The first week back from the Easter break sees the release of some key data, including the latest US non-farm payrolls figures. This March report will be of particular interest as it follows new Federal Reserve chairman Jerome Powell’s first FOMC meeting and rate hike.
While all the numbers will be noted, analysed and acted upon, the earnings figures remain among the most important details when looking for clues about the future path of interest rates in the US.
Slower wage growth?
There were fears towards the end of 2017 and in the first weeks of 2018, that earnings growth was ramping up more quickly than the economy could handle and would require more rate hikes than previously anticipated.
However, the February NFP report showed hourly earnings growth of 2.6%, below expectations of 2.8%. That number eased concerns over the potential pace of US interest rate hikes. But, if the March figure surprises on the upside, those fears could return.
And, just as the stock market rallied after the February report, a too strong pickup in earnings growth in March, could weigh on investor sentiment and possibly incite a market sell-off at the end of the week.
Payrolls numbers matter too
While there is a particular focus on earnings growth right now, the actual payrolls data remain as significant as ever.

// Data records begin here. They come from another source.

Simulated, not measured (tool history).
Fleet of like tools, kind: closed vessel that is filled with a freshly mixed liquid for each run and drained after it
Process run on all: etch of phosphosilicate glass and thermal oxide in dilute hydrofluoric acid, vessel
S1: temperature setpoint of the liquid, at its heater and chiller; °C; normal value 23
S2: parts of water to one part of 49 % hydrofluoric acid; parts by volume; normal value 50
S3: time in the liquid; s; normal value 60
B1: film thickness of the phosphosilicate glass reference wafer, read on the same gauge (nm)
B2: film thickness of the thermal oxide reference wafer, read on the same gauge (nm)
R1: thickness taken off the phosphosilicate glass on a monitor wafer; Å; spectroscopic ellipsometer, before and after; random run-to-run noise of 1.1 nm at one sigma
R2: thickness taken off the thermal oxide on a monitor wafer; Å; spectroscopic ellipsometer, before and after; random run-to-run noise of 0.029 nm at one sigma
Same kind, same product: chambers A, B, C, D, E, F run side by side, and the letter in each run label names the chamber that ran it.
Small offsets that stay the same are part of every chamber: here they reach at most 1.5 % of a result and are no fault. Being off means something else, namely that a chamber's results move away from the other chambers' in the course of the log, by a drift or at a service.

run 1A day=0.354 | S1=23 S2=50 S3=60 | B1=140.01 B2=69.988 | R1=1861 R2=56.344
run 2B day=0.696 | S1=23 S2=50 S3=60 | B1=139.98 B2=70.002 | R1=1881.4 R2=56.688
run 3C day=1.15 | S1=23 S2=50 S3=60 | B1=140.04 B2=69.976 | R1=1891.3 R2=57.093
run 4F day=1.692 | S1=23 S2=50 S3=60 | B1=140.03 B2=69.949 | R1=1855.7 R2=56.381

When payrolls rise, it shows the economy is growing and businesses are confident. When payrolls fall it’s either due to an unexpected, major event. Or – more worryingly – it highlights that the economy isn’t doing as well and that business and consumer confidence is on the way down.
A Reuters poll of analysts forecasts payrolls to rise 230,000 in March and for an unemployment rate of 4% – down from 4.1% in February.
If the data bear out this forecast – and earnings growth remains more muted – then investors will likely be upbeat as it would suggest a growing economy and under control inflationary pressures.